Craig Ferguson has defied the odds his entire life. He has failed when he should have succeeded and succeeded when he should have failed. The fact that he is neither dead nor in a locked facility (at the time of printing) is something of a miracle in itself. In Craig’s candid and revealing memoir, readers will get a look into the mind and recollections of the unique and twisted Scottish American who became a national hero for pioneering the world’s first TV robot skeleton sidekick and reviving two dudes in a horse suit dancing as a form of entertainment.

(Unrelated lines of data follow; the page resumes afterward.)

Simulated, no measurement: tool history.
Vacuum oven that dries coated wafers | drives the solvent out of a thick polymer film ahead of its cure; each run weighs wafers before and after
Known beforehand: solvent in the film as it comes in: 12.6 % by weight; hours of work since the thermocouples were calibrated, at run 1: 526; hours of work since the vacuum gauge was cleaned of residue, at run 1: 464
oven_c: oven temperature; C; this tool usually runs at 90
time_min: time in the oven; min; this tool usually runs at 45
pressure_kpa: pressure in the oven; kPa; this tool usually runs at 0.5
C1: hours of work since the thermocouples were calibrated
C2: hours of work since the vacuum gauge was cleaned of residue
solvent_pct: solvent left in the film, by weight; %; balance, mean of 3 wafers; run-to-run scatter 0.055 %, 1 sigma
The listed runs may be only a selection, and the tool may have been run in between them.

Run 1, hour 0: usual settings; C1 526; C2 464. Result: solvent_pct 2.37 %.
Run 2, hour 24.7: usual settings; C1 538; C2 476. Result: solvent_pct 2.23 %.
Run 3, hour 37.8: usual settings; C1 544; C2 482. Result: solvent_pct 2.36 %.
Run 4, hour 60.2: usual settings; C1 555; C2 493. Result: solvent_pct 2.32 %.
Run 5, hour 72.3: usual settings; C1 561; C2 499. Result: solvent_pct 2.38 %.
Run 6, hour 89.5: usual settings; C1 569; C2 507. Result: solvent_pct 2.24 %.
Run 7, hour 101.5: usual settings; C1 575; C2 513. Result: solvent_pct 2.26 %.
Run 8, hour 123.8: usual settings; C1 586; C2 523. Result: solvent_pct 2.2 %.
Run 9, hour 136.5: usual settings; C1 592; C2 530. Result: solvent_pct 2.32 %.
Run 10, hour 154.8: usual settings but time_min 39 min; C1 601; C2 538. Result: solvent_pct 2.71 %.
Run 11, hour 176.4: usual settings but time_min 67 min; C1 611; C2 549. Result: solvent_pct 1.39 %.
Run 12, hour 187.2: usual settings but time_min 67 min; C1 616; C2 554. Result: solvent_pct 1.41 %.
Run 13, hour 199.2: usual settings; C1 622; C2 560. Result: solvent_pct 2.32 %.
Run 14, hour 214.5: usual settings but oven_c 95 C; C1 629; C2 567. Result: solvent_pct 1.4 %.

In Riding the Elephant, there are some stories that are too graphic for television, too politically incorrect for social media, or too meditative for a stand-up comedy performance. Craig discusses his deep love for his native Scotland, examines his profound psychic change brought on by fatherhood, and looks at aging and mortality with a perspective that he was incapable of as a younger man. Each story is strung together in a colorful tapestry that ultimately reveals a complicated man who has learned to process—and even enjoy—the unusual trajectory of his life.
PUBLISHERS WEEKLY
Ferguson, the former host of CBS's Late Late Show, charms in his third book (after American on Purpose). Using what he calls "a collection of recollections and observations that... don't fit in any other format's than this book's," he shares stories that include growing up in 1970s Scotland, accidentally eating dog in Sri Lanka, and meeting Princess Diana (he recalls how "easy it was to make her laugh"), as well as instances of his successes and downfalls both big (alcoholism) and small (a bad case of teenage acne, which he describes in hilarious detail). Throughout, Ferguson takes pride in his marriage to Megan (his third wife), his two sons (from two different marriages), and becoming a naturalized U.S. citizen in 2008. The memoir's title is a reference to being high on marijuana, something Ferguson swore off along with alcohol when he became sober in 1992. Readers might expect the memoir of a funnyman to be endless laughs, but Ferguson doesn't hesitate to show his serious side in sections on his mother's death and finalizing a divorce. Ferguson's fans will certainly turn out for this smart, humble, and witty memoir.